Hhmm.. yes, I am assuming that there is some thermal mitigation (CPU
frequency capping) done as a result of the heat inflicted by the work
on the GPU, but these patches do not result in better thermal
management as for the GPU to perform better. They only inform the
scheduler in regards to reduced capacity of CPUs so it can decide to
better use the compute capacity that it has available.

There could be a second hand effect of the more efficient use of the
CPUs which would release thermal headroom for the GPU to use, but I
would not expect the differences to be as high as in the results above.

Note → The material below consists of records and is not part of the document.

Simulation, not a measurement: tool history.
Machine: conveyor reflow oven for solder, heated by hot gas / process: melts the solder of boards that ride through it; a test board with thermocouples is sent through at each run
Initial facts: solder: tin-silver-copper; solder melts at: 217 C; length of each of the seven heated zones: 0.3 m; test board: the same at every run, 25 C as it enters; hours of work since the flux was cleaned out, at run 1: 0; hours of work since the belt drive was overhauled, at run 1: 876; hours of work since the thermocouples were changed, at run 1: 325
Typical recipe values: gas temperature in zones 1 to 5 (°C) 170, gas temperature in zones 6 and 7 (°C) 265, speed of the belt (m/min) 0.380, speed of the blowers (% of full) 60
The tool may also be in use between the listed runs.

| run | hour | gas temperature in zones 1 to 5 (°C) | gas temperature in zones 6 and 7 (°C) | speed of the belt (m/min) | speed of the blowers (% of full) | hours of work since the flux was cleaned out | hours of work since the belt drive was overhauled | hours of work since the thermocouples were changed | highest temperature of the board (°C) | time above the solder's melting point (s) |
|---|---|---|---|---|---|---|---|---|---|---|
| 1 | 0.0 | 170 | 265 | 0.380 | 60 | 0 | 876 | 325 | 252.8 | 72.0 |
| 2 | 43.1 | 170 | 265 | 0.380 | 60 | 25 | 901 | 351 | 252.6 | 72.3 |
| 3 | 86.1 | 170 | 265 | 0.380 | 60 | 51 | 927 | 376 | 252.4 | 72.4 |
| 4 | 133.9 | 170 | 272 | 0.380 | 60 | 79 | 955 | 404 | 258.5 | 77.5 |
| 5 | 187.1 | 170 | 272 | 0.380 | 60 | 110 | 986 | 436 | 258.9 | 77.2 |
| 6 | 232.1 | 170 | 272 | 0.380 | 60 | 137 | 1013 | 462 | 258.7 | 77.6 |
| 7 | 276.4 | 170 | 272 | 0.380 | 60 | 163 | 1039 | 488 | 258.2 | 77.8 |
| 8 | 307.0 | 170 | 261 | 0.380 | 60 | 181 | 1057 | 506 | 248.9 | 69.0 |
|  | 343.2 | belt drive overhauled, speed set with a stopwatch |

Another possibility is that work on the CPUs impacts the scores more
than I would expect for such a benchmark but again I would not
expect the work on the CPUs to be significant as to result in such
differences in the scores.

If you have the chance to look more into exactly what is the behaviour,
with and without thermal pressure - cooling states, average frequency,
use of CPUs, use of GPU, etc, it would be very valuable.

Thank you,
Ionela.

>
>
>
> --
> <http://www.linaro.org/> Linaro.org │ Open source software for ARM SoCs
>
> Follow Linaro: <http://www.facebook.com/pages/Linaro> Facebook |
> <http://twitter.com/#!/linaroorg> Twitter |
> <http://www.linaro.org/linaro-blog/> Blog
>

2019-10-31 15:40:13

by Dietmar Eggemann

[permalink] [raw]

Subject: Re: [Patch v4 4/6] sched/fair: update cpu_capcity to reflect thermal pressure

On 31.10.19 11:53, Qais Yousef wrote:
> On 10/28/19 16:30, Peter Zijlstra wrote:
>> On Wed, Oct 23, 2019 at 01:28:40PM +0100, Qais Yousef wrote:
>>> On 10/22/19 16:34, Thara Gopinath wrote:
>>>> cpu_capacity relflects the maximum available capacity of a cpu. Thermal
>>>> pressure on a cpu means this maximum available capacity is reduced. This
>>>> patch reduces the average thermal pressure for a cpu from its maximum
>>>> available capacity so that cpu_capacity reflects the actual
>>>> available capacity.
>>>>
>>>> Signed-off-by: Thara Gopinath <[email protected]>
>>>> ---
>>>> kernel/sched/fair.c | 1 +
>>>> 1 file changed, 1 insertion(+)
>>>>
>>>> diff --git a/kernel/sched/fair.c b/kernel/sched/fair.c
>>>> index 4f9c2cb..be3e802 100644
>>>> --- a/kernel/sched/fair.c
>>>> +++ b/kernel/sched/fair.c
>>>> @@ -7727,6 +7727,7 @@ static unsigned long scale_rt_capacity(struct sched_domain *sd, int cpu)
>>>>
>>>> used = READ_ONCE(rq->avg_rt.util_avg);
>>>> used += READ_ONCE(rq->avg_dl.util_avg);
>>>> + used += READ_ONCE(rq->avg_thermal.load_avg);
>>>
>>> Maybe a naive question - but can we add util_avg with load_avg without
>>> a conversion? I thought the 2 signals have different properties.
>>
>> Changelog of patch #1 explains, it's in that dense blob of text.
>>
>> But yes, you're quite right that that wants a comment here.
>
> Thanks for the pointer! A comment would be nice indeed.
>
> To make sure I got this correctly - it's because avg_thermal.load_avg
> represents delta_capacity which is already a 'converted' form of load. So this
> makes avg_thermal.load_avg a util_avg really. Correct?
>
> If I managed to get it right somehow. It'd be nice if we can do inverse
> conversion on delta_capacity so that avg_thermal.{load_avg, util_avg} meaning
> is consistent across the board. But I don't feel strongly about it if this gets
> documented properly.

So why can't we use rq->avg_thermal.util_avg here? Since capacity is
closer to util than to load?

Is it because you want to use the influence of ___update_load_sum(...,
unsigned long load eq. per-cpu delta_capacity in your signal?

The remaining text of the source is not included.